Count down #1. Thursday will by my 3 year ttc-versary. I am not looking forward to it yet this date keeps popping up in my mind. I feel like its a bad movie. There is this day and no matter what I can not avoid that day. I can not deny that this day will be a hard day for me. I can't get over it or stop thinking about it. This day is a very real part of me and has made me be the women I am today.
Yoda's Mistress put it in such perfect word that I am going to quote her. She said, "I can't help but wonder: is it possible that the most painful aspect of infertility is not that I can't conceive but rather just simply that I can't???" OMG! I have had that thought floating in the back of my mind for a while now. I know that self doubt is not good so I have been pushing them back and telling myself it is natural to feel this way.

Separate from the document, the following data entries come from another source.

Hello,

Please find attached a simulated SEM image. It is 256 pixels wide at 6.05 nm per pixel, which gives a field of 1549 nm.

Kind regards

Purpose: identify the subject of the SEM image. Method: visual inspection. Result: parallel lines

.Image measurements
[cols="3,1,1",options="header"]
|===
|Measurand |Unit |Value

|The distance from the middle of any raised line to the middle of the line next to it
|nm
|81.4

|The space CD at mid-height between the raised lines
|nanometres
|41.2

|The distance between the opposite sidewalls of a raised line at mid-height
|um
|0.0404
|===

Count down #2. On Friday, I will get remeasured after finishing another boot camp. I am not feeling very hopeful since I took a week and a half off of working out to go to the UK and Finland. But, I am extremely proud of myself (given the number of beers I consumed) that I did not gain any weight (not even a pound) while out of the country. Yes! I am not certain that I will do any better on the timed tests on Friday but I will show up and do my best.
Count down #3. We will be leaving on our cruise on Saturday. I am so excited. My very first cruise. Ohh..and I love Mexico. Seriously, I could retire there!
Count down #4. I am rapidly approaching my 100th post here on my blog. So cool man! I never realized that I had so much to say...about the same topic.
I was considering making a ticker for the start of IVF or the amount of $$$$ I have saved toward this IVF. But for some odd reason, I haven't had the will power to do so. I think it is the true unknowns that are preventing me from doing so. I mean, we have a price range and a start time frame but nothing is set in stone yet. But I also feel like having a ticker will make it seem less far away then not. Saying we will start sometime after April 15th seems so vague and oddly far away.
Here is a great picture that Scott took of us a few weeks back. Let's hope that I can post it without it being too big.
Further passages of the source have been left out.